Each candidate decoding is scored:

  • Individual bytes are rewarded for being alphanumeric and penalized for being control characters or non-ASCII. (Yes, this is optimized for ASCII only. Sorry.)
  • Trigrams are rewarded in proportion to their frequency across all words in a dictionary.
  • Each letter that appears as part of a word is also highly rewarded (which weakly biases toward fewer, longer words, since adding a space drops the number of rewarded letters).

A search starts with the input base64 and keeps track of its highest-scoring capitalization seen so far. At each iteration, the search flips i.i.d. coins to decide whether to flip the case of each letter. The probability of flipping anneals down over time, but is bounded below by a positive constant. If the candidate decoding has a new high score, it replaces the previous best.

To improve convergence, the process runs a small constant number of search "heads" in parallel. At each iteration, each letter has a chance to be copied from a different head. This way, heads can pull each other out of local maxima. With only one head, the time to convergence tends to look like a bimodal distribution mostly centered around ~100ms but with a ~20% chance of failing to converge within 10s. Using 16 heads dramatically increases the probability of convergence, at some cost to expected runtime.

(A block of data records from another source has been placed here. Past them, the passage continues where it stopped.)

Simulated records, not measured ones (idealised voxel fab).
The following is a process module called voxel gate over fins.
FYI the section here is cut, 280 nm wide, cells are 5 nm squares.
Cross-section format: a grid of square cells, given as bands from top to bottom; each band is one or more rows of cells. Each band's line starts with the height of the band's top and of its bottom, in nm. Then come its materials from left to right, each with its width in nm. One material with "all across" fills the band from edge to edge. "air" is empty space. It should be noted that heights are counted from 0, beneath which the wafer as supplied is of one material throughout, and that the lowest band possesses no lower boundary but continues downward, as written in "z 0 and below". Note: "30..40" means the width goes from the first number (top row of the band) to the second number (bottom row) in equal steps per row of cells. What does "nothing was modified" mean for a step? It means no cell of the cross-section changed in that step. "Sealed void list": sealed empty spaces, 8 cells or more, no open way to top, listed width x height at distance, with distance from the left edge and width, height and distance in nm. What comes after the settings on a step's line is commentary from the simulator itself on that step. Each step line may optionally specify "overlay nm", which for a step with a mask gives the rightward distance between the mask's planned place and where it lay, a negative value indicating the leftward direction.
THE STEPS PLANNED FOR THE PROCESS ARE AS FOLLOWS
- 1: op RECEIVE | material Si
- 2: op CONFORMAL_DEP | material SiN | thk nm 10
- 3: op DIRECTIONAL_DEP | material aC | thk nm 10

The implementation doesn't have any fancy tricks to incrementally update the base64 decodings or scores, or anything like that. We just rely on the core primitives being fast.

Alternatives considered

You could try searching for your base64 string on the internet using a case-insensitive search engine. If it's been seen before, you might get the answer that way. However, depending on the latency of your search engine and your internet connection, this search may well take longer than the ~100ms required by this tool. :-)

Why?

My friend was amazed that I could decode a string like this, and called it "wizardry" (hence, capswiz). I really decoded it just by cheating: the lowercase version of the base64 was basically the key in a K-V database whose values included the properly cased version, so I just looked it up. But I thought that it would be fun to rig up for real.

And, why not?